Saturday, September 9, 2017

Book review: A Lesson in Secrets by Jacqueline Winspear

The forty-eighth book I read in 2017 was the eighth Maisie Dobbs novel, A Lesson in Secrets by Jacqueline Winspear.  Maisie has inherited not only her mentor Maurice Blanche's money and property but also his value to His Majesty's Secret Service.  Detective Chief Superintendent Robert MacFarlane calls Maisie in to go undercover at a private college in Cambridge.  Its founder rose to fame by publishing a pacifist book during World War I, and the British government doesn't trust his motives in shaping the minds and morals of the next generation.
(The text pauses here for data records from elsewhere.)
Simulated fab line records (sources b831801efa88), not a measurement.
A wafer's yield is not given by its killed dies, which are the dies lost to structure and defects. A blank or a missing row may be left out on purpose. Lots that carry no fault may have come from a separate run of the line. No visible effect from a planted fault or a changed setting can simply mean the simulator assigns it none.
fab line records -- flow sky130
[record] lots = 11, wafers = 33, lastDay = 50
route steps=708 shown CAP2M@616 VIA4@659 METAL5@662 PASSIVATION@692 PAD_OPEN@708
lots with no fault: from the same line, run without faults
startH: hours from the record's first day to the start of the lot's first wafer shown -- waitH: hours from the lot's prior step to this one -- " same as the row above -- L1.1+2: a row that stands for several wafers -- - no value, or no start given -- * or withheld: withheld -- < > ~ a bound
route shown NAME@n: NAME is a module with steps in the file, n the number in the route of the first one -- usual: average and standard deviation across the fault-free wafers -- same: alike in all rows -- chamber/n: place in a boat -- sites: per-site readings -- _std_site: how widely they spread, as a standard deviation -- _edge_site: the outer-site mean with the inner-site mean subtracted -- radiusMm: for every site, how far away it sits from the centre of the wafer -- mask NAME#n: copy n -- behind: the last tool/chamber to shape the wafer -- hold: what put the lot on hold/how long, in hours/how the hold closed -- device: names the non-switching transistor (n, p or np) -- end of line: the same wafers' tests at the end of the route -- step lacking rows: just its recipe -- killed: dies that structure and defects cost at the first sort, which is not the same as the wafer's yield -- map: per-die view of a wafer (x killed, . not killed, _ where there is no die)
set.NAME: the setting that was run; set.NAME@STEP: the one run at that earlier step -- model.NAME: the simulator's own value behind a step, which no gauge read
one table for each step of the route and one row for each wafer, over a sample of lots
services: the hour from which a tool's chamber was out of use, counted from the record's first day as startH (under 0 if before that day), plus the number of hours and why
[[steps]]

Maisie being Maisie, she has hardly gotten unpacked in Cambridge before a murder with political implications occurs.  She turns out to be not the only spy at the college.  Sandra, a former domestic in Lady Rowan's employ, asks Maisie for help when her husband dies under mysterious circumstances.  On the domestic front, Billy and Doreen have their baby, James Compton renovates 15 Ebury Place with the hopes of Maisie being its mistress, and Priscilla is throwing Maisie so hard at James's head I could scream.  In other news, James and Maisie are sleeping together regularly, seemingly without any worry about Maisie finding herself pregnant.  Winspear is eager to provide history lessons about all kinds of other things going on in the 1930s; one wonders why she is reticent on the subject of the period's methods of birth control.